Quadrant 4: User Research Required (Low Reliability + Variable Impact)

These require testing with actual users who have disabilities.

CheckWCAG CriterionWhy User Testing
Screen reader experienceMultipleReal-world usage patterns
Cognitive accessibility3.1.x, 3.3.xUser understanding varies
Motor accessibility2.1.xIndividual needs vary
Assistive technology compatibility4.1.xAT behavior varies

Implementation Strategy:

## User Testing Program

### Quarterly User Testing Sessions

Partner with users who rely on:

- Screen readers (JAWS, NVDA, VoiceOver)
- Voice control (Dragon, Voice Control)
- Switch devices
- Screen magnification

### Key Questions

1. Can you complete the core user journey?
2. Where did you encounter friction?
3. What was confusing or unclear?
4. What worked well?

### Metrics to Track

- Task completion rate
- Time to complete tasks
- Error rate
- Satisfaction score
- Qualitative feedback themes

Building Your Automation Pipeline

Here’s how to structure your CI/CD pipeline with these quadrants in mind:

Stage 1: Build-Time Checks (Blocking)

# .github/workflows/accessibility.yml

name: Accessibility CI

on: [push, pull_request]

jobs:
  accessibility-gate:
    runs-on: ubuntu-latest
    steps:
      - uses: actions/checkout@v4

      - name: Install dependencies
        run: npm ci

      - name: Run critical accessibility tests
        run: npm run test:a11y:critical
        # These tests FAIL the build:
        # - Missing form labels
        # - Missing button/link names
        # - Color contrast below 4.5:1
        # - Invalid ARIA
        # - Duplicate IDs

      - name: Run cautious accessibility checks
        run: npm run test:a11y:review
        continue-on-error: true # Don't fail, but report
        # These tests WARN but don't fail:
        # - Heading hierarchy
        # - Link text quality
        # - Focus order suggestions

Stage 2: Pre-Release Checks (Warning)

accessibility-review:
  runs-on: ubuntu-latest
  if: github.ref == 'refs/heads/main'
  steps:
    - name: Generate accessibility report
      run: npm run test:a11y:full

    - name: Upload report
      uses: actions/upload-artifact@v3
      with:
        name: accessibility-report
        path: reports/accessibility/

    - name: Comment on PR with findings
      uses: actions/github-script@v6
      with:
        script: |
          const report = require('./reports/accessibility/summary.json');
          const comment = `## Accessibility Review Required

          **Automated findings:** ${report.violations} issues
          **Manual review items:** ${report.reviewItems} items

          Please review the [full report](${report.reportUrl}) before release.`;

          github.rest.issues.createComment({
            issue_number: context.issue.number,
            owner: context.repo.owner,
            repo: context.repo.repo,
            body: comment
          });

Stage 3: Scheduled Comprehensive Audits

weekly-audit:
  runs-on: ubuntu-latest
  if: github.event_name == 'schedule'
  steps:
    - name: Run full Lighthouse audit
      run: npx lhci autorun

    - name: Run axe comprehensive scan
      run: npm run test:a11y:comprehensive

    - name: Run Pa11y on all pages
      run: npm run test:pa11y:sitemap

    - name: Create tracking issue
      if: failure()
      uses: actions/github-script@v6
      with:
        script: |
          github.rest.issues.create({
            owner: context.repo.owner,
            repo: context.repo.repo,
            title: 'Weekly Accessibility Audit - Issues Found',
            body: 'See attached report for details.',
            labels: ['accessibility', 'automated-audit']
          });

The Decision Framework

When deciding what to automate, ask these questions:

1. Can the check be expressed as a binary pass/fail?

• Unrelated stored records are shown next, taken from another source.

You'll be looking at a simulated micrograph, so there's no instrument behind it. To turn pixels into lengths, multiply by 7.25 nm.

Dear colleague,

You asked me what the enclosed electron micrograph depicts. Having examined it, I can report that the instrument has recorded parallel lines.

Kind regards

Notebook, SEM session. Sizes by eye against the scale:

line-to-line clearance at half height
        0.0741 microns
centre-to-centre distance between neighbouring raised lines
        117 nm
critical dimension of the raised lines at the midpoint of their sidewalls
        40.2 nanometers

  • ✅ “Does this button have an accessible name?” → Automate
  • ❌ “Is this alt text meaningful?” → Manual

2. Is the check consistent across contexts?

  • ✅ “Is color contrast at least 4.5:1?” → Automate
  • ❌ “Is this navigation order logical?” → Manual (context-dependent)

3. What’s the false positive rate?

  • < 5% false positives → Automate as blocking
  • 5-20% false positives → Automate as warning
  • 20% false positives → Manual review only

4. What’s the cost of missing it?

  • Legal/compliance risk → Automate what you can, manual review the rest
  • User experience impact → Prioritize based on user journey importance

Based on my experience, here’s the tool combination that gives the best coverage:

ToolBest ForUse In
axe-coreComprehensive rule set, low false positivesCI/CD blocking
LighthousePerformance + accessibility combinedWeekly audits
Pa11yPage-level scanning, sitemap crawlingScheduled audits
WAVEVisual feedback during developmentDeveloper tooling
IBM Equal AccessEnterprise compliance reportingQuarterly audits

Integration Example

# test_comprehensive_accessibility.py

import pytest
from axe_selenium_python import Axe
from pa11y import Pa11y
import subprocess
import json


class TestComprehensiveAccessibility:
    """
    Comprehensive accessibility test suite.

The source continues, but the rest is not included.